Canterbury students chosen to accompany Prime Minister to Japan

Eleven Canterbury secondary school students are about to have their hard work studying Japanese rewarded by a trip to Japan – accompanying Prime Minister John Key.

The students, who represent 11 schools, have been chosen to travel to Tokyo and Sendai this week as part of the prime ministerial delegation. They will meet with high school students from Sendai, which was affected by the Great East Japan Earthquake in March 2011. They will be invited to share their experiences from 2011 – and their visions for the future - with their Japanese counterparts.

The group will leave Christchurch on the evening of Wednesday 5 September and return on Thursday 13 September. Their trip is jointly funded by the Ministry of Foreign Affairs and Trade and the Asia New Zealand Foundation (Asia:NZ).

The schools represented all belong to Asia:NZ’s Principals’ Asia Aware Network, which supports principals who want to give their students the knowledge and skills to engage effectively with Asia in the future.

The students are: Ashley Bamber of Rangiora High School (year 13); Peter Spargo of Darfield High School (year 11); Edward McLean of Linwood College (year 12); Jeremy Aitken of Riccarton High School (year 12); Kesaia Edwards of Lincoln High School (year 12); Mitchell Tapp of Burnside High School (year 11); Morgan Moore of Avonside Girls’ High School (year 12); Jung Yun Kim of Marian College (year 12); Min Gyu (Patric) Song of Christ’s College (year 12); Georgina Martin of St Andrew’s College (year 12); and Jackson Olds of Christchurch Boys’ High School (year 11).

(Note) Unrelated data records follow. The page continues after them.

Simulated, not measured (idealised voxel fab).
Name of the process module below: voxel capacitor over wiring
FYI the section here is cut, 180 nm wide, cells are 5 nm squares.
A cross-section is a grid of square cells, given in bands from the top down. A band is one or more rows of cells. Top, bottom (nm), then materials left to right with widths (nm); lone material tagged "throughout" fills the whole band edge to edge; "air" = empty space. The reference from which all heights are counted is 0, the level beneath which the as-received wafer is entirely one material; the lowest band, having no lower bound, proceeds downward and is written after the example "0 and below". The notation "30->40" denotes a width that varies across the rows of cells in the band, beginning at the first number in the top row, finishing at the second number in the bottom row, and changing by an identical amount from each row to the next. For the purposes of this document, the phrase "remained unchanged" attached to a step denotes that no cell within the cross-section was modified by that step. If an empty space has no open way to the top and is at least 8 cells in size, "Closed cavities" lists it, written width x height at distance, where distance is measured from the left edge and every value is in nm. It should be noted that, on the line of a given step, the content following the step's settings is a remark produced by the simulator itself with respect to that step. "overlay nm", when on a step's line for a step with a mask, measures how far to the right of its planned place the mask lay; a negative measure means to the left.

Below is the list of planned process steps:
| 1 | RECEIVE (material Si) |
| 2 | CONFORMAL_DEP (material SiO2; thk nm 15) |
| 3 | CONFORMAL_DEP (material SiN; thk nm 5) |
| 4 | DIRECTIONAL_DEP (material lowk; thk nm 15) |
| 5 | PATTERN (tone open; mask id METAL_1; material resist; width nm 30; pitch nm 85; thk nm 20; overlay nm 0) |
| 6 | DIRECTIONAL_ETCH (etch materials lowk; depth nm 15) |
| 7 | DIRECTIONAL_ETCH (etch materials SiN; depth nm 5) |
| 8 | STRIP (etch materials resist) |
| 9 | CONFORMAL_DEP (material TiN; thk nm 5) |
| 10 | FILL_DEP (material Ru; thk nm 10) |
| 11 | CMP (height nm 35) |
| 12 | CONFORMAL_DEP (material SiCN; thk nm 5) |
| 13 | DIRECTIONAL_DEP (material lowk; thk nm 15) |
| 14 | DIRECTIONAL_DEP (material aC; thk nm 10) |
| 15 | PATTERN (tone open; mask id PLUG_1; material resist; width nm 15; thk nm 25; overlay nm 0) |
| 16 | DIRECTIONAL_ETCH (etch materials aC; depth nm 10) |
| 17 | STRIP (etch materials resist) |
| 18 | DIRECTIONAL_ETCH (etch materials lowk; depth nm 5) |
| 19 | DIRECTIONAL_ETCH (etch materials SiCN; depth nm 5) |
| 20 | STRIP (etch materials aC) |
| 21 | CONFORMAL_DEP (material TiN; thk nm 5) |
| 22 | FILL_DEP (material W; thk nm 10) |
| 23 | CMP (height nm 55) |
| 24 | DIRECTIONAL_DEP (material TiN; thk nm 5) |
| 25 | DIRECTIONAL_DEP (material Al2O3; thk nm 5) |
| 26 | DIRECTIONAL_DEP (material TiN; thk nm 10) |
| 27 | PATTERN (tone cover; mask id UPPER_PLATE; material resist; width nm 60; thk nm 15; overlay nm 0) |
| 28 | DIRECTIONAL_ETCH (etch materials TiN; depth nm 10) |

The students will be accompanied by Avonside Girls’ High School teacher Leanne Everingham - who has 20 years’ experience teaching Japanese in Christchurch - and by Asia New Zealand Foundation director of business James Penn, a fluent Japanese speaker.

While in Sendai, the students will stay with host families to deepen their understanding of Japanese culture and language. They will also visit areas devastated by the March 2011 earthquake and tsunami, and meet New Zealanders living in Sendai and other parts of Miyagi prefecture.

2012 marks the 60th year of formal diplomatic ties between Japan and New Zealand, and thousands of students from both countries have participated in educational exchanges over the years. Japanese is the most commonly studied Asian language in New Zealand schools, with Ministry of Education figures showing 14,398 secondary students were studying it in 2011.


The Asia New Zealand Foundation (Asia:NZ) is a non-profit, non-political organisation dedicated to building New Zealand’s links with Asia through a range of programmes including business, culture, education, research and the media.